Abortion Rights Groups Plan Fall Push

Unprecedented spending to focus on Senate, House and local races.

ByABC News
March 26, 2008, 11:36 AM

March 27, 2008— -- Abortion-rights groups are planning to spend unprecedented sums on voter outreach and education in this fall's elections, as they broaden their electoral targets in an effort to change the make-up of the House and Senate.

The Planned Parenthood Action Fund is promising to spend $10 million this election cycle three times more than the organization has spent in any previous election.

NARAL Pro-Choice America has also budgeted $10 million for the 2008 election campaign the most it has spent in any election year since 2000.

Both groups are expanding their strategies beyond the presidential race and gubernatorial elections, where they have spent the bulk of their money in previous years.

Planned Parenthood is targeting a series of critical Senate races, while NARAL is making plans to spend heavily in nearly three dozen House races nation-wide.

"This is a big step for Planned Parenthood," said Cecile Richards, president of the Planned Parenthood Action Fund, the organization's lobbying arm. "We have a tremendous interest in who the next president is, for a whole variety of reasons. But there are also critical congressional races, and races at the statehouse level."

NARAL political director Elizabeth Shipp said her organization will seek to link congressional candidates to presumptive GOP presidential nominee John McCain, a strong abortion opponent.

"We are going to be going hard against McCain," Shipp said. "We're going to tie him to some anti-choice incumbents that we're looking to take out in the fall."

The promise of heavy spending by abortion-rights groups has prompted scrutiny from conservative organizations.

Planned Parenthood is defending itself against a range of civil and criminal complaints in several states, and critics charge that the organization is trying to buy influence in Congress.

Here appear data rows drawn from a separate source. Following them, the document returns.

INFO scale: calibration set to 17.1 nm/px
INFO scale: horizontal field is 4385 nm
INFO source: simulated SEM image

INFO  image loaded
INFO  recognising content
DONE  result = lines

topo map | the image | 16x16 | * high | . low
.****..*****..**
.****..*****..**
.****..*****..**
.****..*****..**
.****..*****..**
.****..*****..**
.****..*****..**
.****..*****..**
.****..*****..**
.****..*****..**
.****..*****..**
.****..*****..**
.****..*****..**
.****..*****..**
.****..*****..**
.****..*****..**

"It's very obvious that they feel like they're on the defensive right now," said Jenn Giroux, president of Women Influencing the Nation, an advocacy group that opposes abortion rights.

"They're going to need elected officials that support them," Giroux. "It's amazing that they would come out and admit that they're pumping more money in [to campaigns], when it looks like they're just protecting themselves."